Emergent Complexity

This is from an episode I happened to catch when flipping channels tonight. I usually linger on PBS for a few seconds, and caught this exchange about something called “emergent complexity”. Immediately I thought of why software often behaves “irrationally”…

From Nova ScienceNow, https://www.pbs.org/wgbh/nova/transcripts/3410_sciencen.html#h03

JOHN HOLLAND: Anything I know that exhibits emergence, involves, a lot of, we might call them agents, a lot of individuals or parts. We could call them parts.

CARLA WOHL: John Holland’s first experience with emergence came from some fairly unsophisticated electronic parts that came together to create something almost intelligent. And he saw it a half century ago with a game of checkers. You used to look at this as child’s play, right?

JOHN HOLLAND: Yes, I did.

CARLA WOHL: I believe it’s your move, too, by the way.

JOHN HOLLAND: Oh, all right.

CARLA WOHL: What changed your mind?

JOHN HOLLAND: What changed my mind was my encounter at IBM – this was in the early ’50s I was busy at that time simulating neural networks.

CARLA WOHL: Meanwhile, a coworker, Arthur Samuel, was doing something else.

JOHN HOLLAND: He programmed the machine to play checkers. And I thought, “Well, what he’s doing is interesting, but that isn’t anywhere near as deep as simulating neurons.”

CARLA WOHL: It’s checkers, right?

JOHN HOLLAND: Yeah, it’s checkers.

CARLA WOHL: As it turned out Samuel had achieved something far deeper than anyone at IBM expected.

JOHN HOLLAND: He programmed the rules, and the machine would move according to the rules.

CARLA WOHL: Not only was the computer following the basic rules of checkers, it had another set of rules as well, a strategy to favor moves that might lead to victory.

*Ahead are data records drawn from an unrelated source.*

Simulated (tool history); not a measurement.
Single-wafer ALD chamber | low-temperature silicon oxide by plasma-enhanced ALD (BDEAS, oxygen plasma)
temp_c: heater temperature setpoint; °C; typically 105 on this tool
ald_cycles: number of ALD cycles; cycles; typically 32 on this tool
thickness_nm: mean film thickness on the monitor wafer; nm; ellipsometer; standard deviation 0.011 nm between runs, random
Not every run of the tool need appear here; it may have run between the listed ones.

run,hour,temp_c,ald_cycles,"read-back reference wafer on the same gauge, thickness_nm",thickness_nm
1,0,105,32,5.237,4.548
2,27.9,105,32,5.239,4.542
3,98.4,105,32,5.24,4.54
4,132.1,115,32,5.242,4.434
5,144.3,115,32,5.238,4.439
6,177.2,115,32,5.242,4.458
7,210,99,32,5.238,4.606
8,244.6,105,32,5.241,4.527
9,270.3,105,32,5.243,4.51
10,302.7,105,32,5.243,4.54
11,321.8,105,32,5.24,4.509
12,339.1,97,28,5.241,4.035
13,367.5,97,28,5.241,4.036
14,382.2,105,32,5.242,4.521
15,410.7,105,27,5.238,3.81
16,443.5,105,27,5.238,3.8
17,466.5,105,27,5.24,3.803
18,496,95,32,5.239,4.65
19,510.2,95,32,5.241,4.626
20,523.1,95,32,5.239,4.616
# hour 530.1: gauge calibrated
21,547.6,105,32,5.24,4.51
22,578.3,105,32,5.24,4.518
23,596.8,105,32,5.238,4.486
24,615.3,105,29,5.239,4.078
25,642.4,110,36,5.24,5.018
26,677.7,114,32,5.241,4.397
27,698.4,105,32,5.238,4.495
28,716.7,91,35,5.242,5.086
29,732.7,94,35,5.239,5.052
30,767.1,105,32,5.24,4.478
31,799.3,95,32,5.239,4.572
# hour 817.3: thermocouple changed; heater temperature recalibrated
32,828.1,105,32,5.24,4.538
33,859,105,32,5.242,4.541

JOHN HOLLAND: Simply by its experience with him and other players, it favored better moves than he did. That machine learned well enough that it could actually beat Samuel himself. With this learning I have emergence.

CARLA WOHL: It was emergent because when the computer followed simple rules, something as unpredictable and complex as learning emerged, something until then only living things could do.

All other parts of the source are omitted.